Wednesday, December 19, 2018

Reflecting on the Fall 2018 CS315 Game Programming Course

Before the Fall semester fades away into memory, I wanted to capture a few of my thoughts about its CS315 Game Programming course. Interested readers can examine the course plan as well as my summertime blog post describing the plan's construction. What I will do here is start by addressing the major points that I brought up in the other post.

More Small, Structured Projects
This went well, having four two-week projects that increased in technical complexity. I prevented people from choosing the same partners for the first three, which I think was also successful in both building community and sharing knowledge. Curiously, it was not entirely successful in helping some students avoid unproductive team members in the final project, but at that point, the onus was on them, and so it was their learning opportunity.

Some students wanted even more fine-grained assignments and closed-form assignments. An example might be to take a skeletal project and add a new actor or component to produce a desired behavior. This suggestion seemed to have influence with students who had middling performance, and this makes it worth considering. Those students who are still on the road to learning how to learn may need more fine-grained scaffolding. On the other hand, I was always available to help them move forward on the projects, and so it's not completely obvious that they simply weren't being responsible with their time.

Specifications Grading
This was, by and large, a great success. The students knew what they had to do to earn the grade they wanted, and there were very few questions about ambiguous criteria. I did end up giving each student a "Quick Save" which allowed them to fix one criterion and resubmit, addressing the concerns I expressed in my September post. I regret that I didn't think to call them "Save Points", since that's what they do.

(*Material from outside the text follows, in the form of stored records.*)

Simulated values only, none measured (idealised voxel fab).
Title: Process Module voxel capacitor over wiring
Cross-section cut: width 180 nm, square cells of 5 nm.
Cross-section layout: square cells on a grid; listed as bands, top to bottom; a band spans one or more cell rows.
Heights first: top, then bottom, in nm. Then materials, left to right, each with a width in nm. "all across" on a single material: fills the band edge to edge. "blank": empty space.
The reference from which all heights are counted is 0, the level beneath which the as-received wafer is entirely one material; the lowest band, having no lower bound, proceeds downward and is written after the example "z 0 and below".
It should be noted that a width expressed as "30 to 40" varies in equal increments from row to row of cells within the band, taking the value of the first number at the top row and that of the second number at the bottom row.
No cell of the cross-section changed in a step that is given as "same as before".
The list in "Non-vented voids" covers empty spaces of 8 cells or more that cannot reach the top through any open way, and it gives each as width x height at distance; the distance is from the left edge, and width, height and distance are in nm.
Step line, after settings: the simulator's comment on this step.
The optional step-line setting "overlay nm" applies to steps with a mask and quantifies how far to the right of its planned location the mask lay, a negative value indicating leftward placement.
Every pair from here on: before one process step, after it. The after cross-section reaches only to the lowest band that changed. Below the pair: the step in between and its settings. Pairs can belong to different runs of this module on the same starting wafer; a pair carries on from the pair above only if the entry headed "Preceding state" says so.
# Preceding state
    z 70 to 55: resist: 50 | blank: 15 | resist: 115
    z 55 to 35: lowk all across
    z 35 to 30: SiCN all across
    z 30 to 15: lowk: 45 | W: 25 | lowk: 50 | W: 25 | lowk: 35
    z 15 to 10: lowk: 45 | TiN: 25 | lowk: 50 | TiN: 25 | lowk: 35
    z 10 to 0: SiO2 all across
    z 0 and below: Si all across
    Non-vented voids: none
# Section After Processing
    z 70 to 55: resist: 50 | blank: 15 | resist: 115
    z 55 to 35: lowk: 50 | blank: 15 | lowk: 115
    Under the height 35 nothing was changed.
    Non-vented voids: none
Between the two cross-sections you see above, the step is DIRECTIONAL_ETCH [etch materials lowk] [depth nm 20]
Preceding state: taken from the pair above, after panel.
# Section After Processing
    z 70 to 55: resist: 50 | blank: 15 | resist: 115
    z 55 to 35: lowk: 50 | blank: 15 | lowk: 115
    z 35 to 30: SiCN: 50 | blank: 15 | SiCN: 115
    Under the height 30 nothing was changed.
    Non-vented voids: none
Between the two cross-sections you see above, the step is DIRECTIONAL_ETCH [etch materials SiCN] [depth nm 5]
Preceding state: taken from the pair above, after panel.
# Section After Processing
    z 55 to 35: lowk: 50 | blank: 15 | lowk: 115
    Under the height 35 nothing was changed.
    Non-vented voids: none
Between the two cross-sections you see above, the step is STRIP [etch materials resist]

A good addition to the specifications grading approach was to require a project report in which students told me what grade they earned. This made my evaluation into a verification rather than a bug-hunt. I like how this forced the students to go back and look at what they had done and follow a checklist of critical ideas. Some students had what I consider unreasonable trouble with Markdown, but at least they learned a new skill along the way. I am thinking of incorporating specifications grading into my HCI class in the Spring, and I will definitely take this approach to fostering students' reflections on their work.

During one of our class meetings after the first iteration of the final project, I asked the students what they thought about the specifications of the final project, and in particular whether they would make any additions to A- or B-level criteria. The one A-level that came up was profiling—a great idea that I had not considered at all. One of the teams used a Post-Processing Volume, and we agreed that this could be a good B-level criteria. A more insightful and critical student pointed out that it would be useful to distinguish between "bare use" and "proficient use." A good example here is Behavior Trees. The grade criteria was simply to "use Behavior Trees," but this could be done with a one-node tree that is just awkwardly recreating what could be done in a simple call to UE4's AI Move To. This is an area that I can try to clean up in the future.

Another area that was surprising to me was how many students had trouble with the criteria to document the licenses under which they used third-party assets. I know this is something that I bring up when I teach CS222, although few people there use third-party assets. In this class, everybody used some textures, models, sound effects, or music that was created by somebody else. I'm not sure if I need to have more documentation about this, plan an early-semester lecture about it, or give more examples. Very few students did it right the first time, and many more made mistakes more than once, which is a bit mind-boggling to me. That is to say, I do not understand which part of the process they do not understand.

Perforce Helix
A lot of students struggled with Perforce Helix, as I expected. However, it did serve its pedagogic and practical purposes: the students got to see a different model of version control from GitHub, and it ensured that all the projects were in one place. I have little sympathy for the one or two students who still could not use P4V at the end of the semester: at some point, they must have given up trying, because everyone else got used to it. I need to review my video tutorials on this topic before next Fall, because I think I may be able to tighten them or get more targeted at the kinds of problems students had.

Simple Achievements
I was surprised that a very small number of students pursued the achievements I set before them. I really thought that there was low-hanging fruit here for course credit: learn basically anything about UE4, talk about it for five minutes in class, get credit. There certainly were interesting things learned that I had not planned on, including post-processing volumes and custom animations via bone rotation in Blend Spaces. Perhaps this extra step was not necessary, since when teams demonstrated their work, their classmates would always ask at something interesting, "How did you do that?"

I don't have much to say about the Decorum and Diversity portions of my original planning essay, so I will move on to...

Conclusions
I think it was a great semester. I was really impressed with the students' projects. I expect to teach the call again next Fall, and I will make some minor modifications. If we are able to replace the lab machines with UE4-capable rigs, that would be even better, since then we could do more "lab" exercises. I also learned a lot this semester, manifest in my new video tutorials and my Heroic Uncertainty National Game Design Month project. My department has been on this strange pattern of offering HCI every semester (including summers!) when it used to be a once a year course, and as much as I like that course, this one is much more where my mind is these days. Perhaps I need to talk to the department about trying a Spring section of this course next year.